Since I started the day criticizing Jeter-criticism-gone-too-far, let me balance things out by responding to Mark Feinsand’s column from last Friday in the Daily News, the takeaway of which is that Jeter will be back as a Yankee next year no matter the cost:
Alex Rodriguez is due to earn $184 million over the next seven years – and that doesn’t even include the $30 million he can collect from his pursuit of Barry Bonds’ home run record. Jeter won’t get that kind of money, but if A-Rod is making an average of $26.2 million through 2014, how can the Yankees pay Jeter less than the $21 million he’s making now?

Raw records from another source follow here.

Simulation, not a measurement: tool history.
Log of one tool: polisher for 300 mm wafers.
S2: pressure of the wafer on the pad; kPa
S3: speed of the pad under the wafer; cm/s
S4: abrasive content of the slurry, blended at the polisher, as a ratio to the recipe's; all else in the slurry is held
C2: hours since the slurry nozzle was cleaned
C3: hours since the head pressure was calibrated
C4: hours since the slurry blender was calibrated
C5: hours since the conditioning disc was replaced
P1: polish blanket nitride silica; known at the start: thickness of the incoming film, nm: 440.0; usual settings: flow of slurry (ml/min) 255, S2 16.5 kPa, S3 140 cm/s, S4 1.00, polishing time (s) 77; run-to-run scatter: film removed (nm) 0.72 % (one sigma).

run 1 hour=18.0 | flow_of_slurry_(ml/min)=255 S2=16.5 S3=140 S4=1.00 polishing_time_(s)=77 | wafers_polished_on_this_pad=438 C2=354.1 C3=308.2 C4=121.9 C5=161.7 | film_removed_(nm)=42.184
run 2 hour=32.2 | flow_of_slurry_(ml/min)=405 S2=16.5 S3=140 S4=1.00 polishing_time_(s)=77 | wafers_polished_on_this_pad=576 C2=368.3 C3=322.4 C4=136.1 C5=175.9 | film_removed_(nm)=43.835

It’s more likely that Jeter will get a raise to $22 million to $25 million per over the next four or five years. That sounds like a ton of money for a shortstop who will turn 37 next summer, but as the rival GM points out, the value of Jeter’s 3,000th hit alone – he was recently named the most marketable player in baseball by Sports Business Daily – is enough to make an inflated deal worthwhile for the Yankees.
“He’s always going to be worth far more to the Yankees than he will be anywhere else,” the GM said. “You can’t quantify what he’s worth with a normal equation. Forget what he does on the field – and he’s still an excellent player – but the business reasons alone are so compelling, it makes too much sense on both sides.”